Many years ago, on a drive from Switzerland to Italy, we came across a small town near St. Moritz called Maloja. It was an unexpected discovery, and we spent a rather unusual night in the Maloja Palace. Unusual, in that we were the only guests in the entire hotel – a bizarre circumstance, since the hotel regularly fills up – we just happened upon it at an unusual moment. The walks, the dinner, and the hotel were unforgettable.

My discovery of Maloja Clothing seems to have come about unexpectedly as well. On a day a few months back, I was perusing my normal blogs when I spotted the word Maloja. My memory of the overnight stay has stuck with me, so seeing the name immediately got  my attention. A little more digging, and I discovered Maloja Clothing.

The company, based in Bavaria, Germany, specializes in outdoor clothing. Everything from Nordic Ski gear to cycling specific clothing is available on their site. It’s a varied collection, and there is definitely a European aesthetic to the design. Pricing is quite reasonable, and judging from the above pictured jacket I’ve been wearing, the quality is top notch.
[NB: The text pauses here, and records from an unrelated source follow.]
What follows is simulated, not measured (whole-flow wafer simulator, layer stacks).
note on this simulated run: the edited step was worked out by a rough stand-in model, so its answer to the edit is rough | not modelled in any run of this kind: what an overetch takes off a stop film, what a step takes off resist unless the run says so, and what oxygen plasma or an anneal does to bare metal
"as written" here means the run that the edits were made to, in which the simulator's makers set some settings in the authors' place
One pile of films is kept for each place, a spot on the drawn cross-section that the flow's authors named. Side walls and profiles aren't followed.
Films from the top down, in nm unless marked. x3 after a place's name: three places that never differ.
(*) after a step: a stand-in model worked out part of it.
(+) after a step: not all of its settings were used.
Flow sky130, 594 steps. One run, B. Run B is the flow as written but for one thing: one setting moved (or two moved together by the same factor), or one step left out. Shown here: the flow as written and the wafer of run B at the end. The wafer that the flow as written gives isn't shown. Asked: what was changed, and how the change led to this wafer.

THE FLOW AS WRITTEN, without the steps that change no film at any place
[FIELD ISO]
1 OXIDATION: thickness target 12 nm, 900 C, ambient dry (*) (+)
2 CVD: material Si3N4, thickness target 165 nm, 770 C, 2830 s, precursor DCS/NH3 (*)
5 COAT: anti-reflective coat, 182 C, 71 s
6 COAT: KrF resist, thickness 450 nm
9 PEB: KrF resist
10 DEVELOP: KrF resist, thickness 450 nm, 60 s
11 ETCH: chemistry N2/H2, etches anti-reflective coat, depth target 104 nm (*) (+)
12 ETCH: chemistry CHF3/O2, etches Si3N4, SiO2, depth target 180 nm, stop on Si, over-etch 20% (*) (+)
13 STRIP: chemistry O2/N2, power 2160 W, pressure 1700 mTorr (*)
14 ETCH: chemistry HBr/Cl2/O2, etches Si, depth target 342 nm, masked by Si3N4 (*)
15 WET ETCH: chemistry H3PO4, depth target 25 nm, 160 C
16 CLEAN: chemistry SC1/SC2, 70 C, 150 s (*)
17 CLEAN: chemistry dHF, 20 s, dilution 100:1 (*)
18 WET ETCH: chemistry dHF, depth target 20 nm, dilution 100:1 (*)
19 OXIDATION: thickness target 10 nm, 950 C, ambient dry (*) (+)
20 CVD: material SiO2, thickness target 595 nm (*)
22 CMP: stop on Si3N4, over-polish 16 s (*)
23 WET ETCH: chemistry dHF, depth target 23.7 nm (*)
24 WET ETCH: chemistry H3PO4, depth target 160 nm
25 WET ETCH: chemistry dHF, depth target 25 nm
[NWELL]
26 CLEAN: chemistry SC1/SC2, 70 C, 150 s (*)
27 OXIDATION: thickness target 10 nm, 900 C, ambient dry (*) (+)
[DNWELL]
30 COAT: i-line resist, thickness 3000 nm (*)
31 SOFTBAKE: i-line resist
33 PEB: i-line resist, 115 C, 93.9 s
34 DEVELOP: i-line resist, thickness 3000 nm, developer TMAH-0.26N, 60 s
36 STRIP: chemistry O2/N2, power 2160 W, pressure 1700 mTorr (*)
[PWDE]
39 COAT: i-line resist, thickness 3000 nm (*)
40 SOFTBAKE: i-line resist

This jacket, called the Carl, is designed in Bavaria and made in Bulgaria. It is a blend of wool, polyester and nylon. The interior is as soft as can be, while the exterior has a faint herringbone pattern. There are cinch straps at the waist, two internal pockets, two zippered hand pockets, and one zippered chest pocket. The main zipper of the piece closes the jacket snugly around the neck, keeping the warmth in. The jacket is windproof and water repellent, and has elastic cuffs. I’ve been wearing it continuously, and look forward to taking it to the mountains in a few weeks.

Maloja has found a niche that distinguishes it from other brands, and their founding principles stem from a slightly different perspective than most. I enjoyed reading the short piece about “how it began”; it seems the town of Maloja also had a profound impact on the folks who started Maloja Clothing.